Gov. Jared Polis is making one last attempt to meet with both sides in Denver’s contentious teacher labor dispute and broker an agreement before the state decides whether it will intervene.
On Monday, Polis asked the Denver Classroom Teachers Association and Denver Public Schools to come together to review an informal analysis prepared by his budget office.
Colorado’s Department of Labor and Employment will decide whether or not to step in by Feb. 11. In the meantime the strike teachers voted for is on hold. If the state decides to intervene, it could postpone a strike for up to 180 days.
In a letter, the agency said a lack of meaningful dialogue, a fundamental disagreement over the facts and costs of competing proposals, and the reopening of negotiations last week that turned into “political theater at its worst,” all weigh heavily on the state’s decision.
In response, the teacher’s union insisted the state not get involved.
“Every day the state delays its decision on whether or not to intervene is another day our teachers are denied their right to strike. That is the only remaining tool at our disposal to fix the entire pay system that is hurting Denver students and driving down our competitiveness to attract and retain quality teachers,” union president Henry Roman said in a statement.
The district’s statement was more conciliatory. They expressed a desire to meet with the governor and thanked the state for its efforts.
“The letter lays out areas where joint work needs to be done to get to an agreement; we would like to engage in productive negotiations to discuss these,” wrote Denver Public Schools.
Bargaining talks over Denver teachers’ pay and compensation system formally ended Jan. 18 after 14 months of negotiation. Members of the union voted to approve a strike Jan. 22. Soon after, the district requested Polis and the state labor department intervene.
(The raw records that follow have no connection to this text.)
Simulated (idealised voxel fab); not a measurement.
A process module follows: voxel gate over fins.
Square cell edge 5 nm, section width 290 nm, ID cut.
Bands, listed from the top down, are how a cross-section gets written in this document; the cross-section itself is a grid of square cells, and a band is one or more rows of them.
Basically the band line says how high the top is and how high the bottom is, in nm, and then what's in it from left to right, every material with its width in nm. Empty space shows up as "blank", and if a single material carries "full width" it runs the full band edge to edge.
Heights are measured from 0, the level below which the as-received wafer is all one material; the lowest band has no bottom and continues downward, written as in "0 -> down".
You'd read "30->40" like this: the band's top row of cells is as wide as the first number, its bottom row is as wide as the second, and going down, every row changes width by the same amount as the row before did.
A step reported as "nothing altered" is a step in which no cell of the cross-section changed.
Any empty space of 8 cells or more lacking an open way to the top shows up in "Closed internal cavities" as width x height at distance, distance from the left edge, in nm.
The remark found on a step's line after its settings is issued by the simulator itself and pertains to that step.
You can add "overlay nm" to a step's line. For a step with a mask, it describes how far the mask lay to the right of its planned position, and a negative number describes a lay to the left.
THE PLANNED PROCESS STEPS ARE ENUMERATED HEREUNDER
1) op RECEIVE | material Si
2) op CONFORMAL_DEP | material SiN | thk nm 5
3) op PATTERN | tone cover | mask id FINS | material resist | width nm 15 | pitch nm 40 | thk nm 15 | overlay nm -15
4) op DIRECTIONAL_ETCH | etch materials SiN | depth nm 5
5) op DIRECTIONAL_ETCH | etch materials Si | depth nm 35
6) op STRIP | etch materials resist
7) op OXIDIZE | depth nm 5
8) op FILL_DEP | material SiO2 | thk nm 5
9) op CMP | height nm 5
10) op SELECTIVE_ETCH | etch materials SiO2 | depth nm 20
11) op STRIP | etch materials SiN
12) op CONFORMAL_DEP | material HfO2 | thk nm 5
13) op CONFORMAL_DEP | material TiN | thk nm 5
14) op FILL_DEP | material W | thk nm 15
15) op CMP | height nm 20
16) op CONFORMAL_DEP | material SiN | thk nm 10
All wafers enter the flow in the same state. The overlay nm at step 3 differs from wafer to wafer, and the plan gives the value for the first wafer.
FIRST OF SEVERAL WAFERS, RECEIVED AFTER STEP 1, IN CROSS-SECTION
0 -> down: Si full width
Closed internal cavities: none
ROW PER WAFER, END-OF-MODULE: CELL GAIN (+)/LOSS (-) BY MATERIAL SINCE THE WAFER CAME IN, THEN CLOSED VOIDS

The letter from Department of Labor executive director Joe Barela said that many of the points of contention between the two sides are grounded in philosophical disagreements that run deeper than pay. The question as to how teacher salaries should increase and whether they should receive incentives has been a key sticking point.
“Moving negotiations forward seems highly unlikely, until both parties can get to a common starting point on financial numbers, resolve ideological divides on how to serve our highest risk children in both Title 1 schools as well as the top 30 poverty schools, and to agree on steps and lanes with guardrails in the districts pay schedule,” Barela wrote.
The union’s proposal is a salary schedule with eight “lanes,” which allows teachers to advance in pay as they gather additional college credits and degrees, advanced licenses and professional development units, or in-service training sessions.
Denver Public Schools’ proposal has six lanes and allows teachers to advance the same ways with the addition of ten years of district service.
The disagreement between the two is that the district’s proposal does not allow teachers to increase their pay through professional development units. The district is worried that “PDUs” are too easy to attain, are not rigorous enough and that teachers could rapidly accumulate the credits on the district’s dime.
Significantly, the Department of Labor states that the Governor’s Office of State Planning and Budget looked at other districts that allow teachers to advance in compensation for PDUs, and concluded that “it appears unlikely” that including PDUs would move teachers up in pay as fast as the Denver Public Schools projects.
The two sides also don’t agree on the cost of the union’s proposal. The state labor department said that the governor’s budget and planning office estimates a cost of $28.4 million in the first year, with 10 to 20 percent of teachers advancing lanes annually. All sides agree that the district’s proposal would cost $20.8 million in the first year, with 10 percent of teacher advancing.
The union and the district do agree the compensation system needs to be revamped and pay incentives reworked. But the difference between the cost of incentives remains $6.5 million, and “there are still deep philosophical disagreements on how this money is distributed,” as the labor agency writes.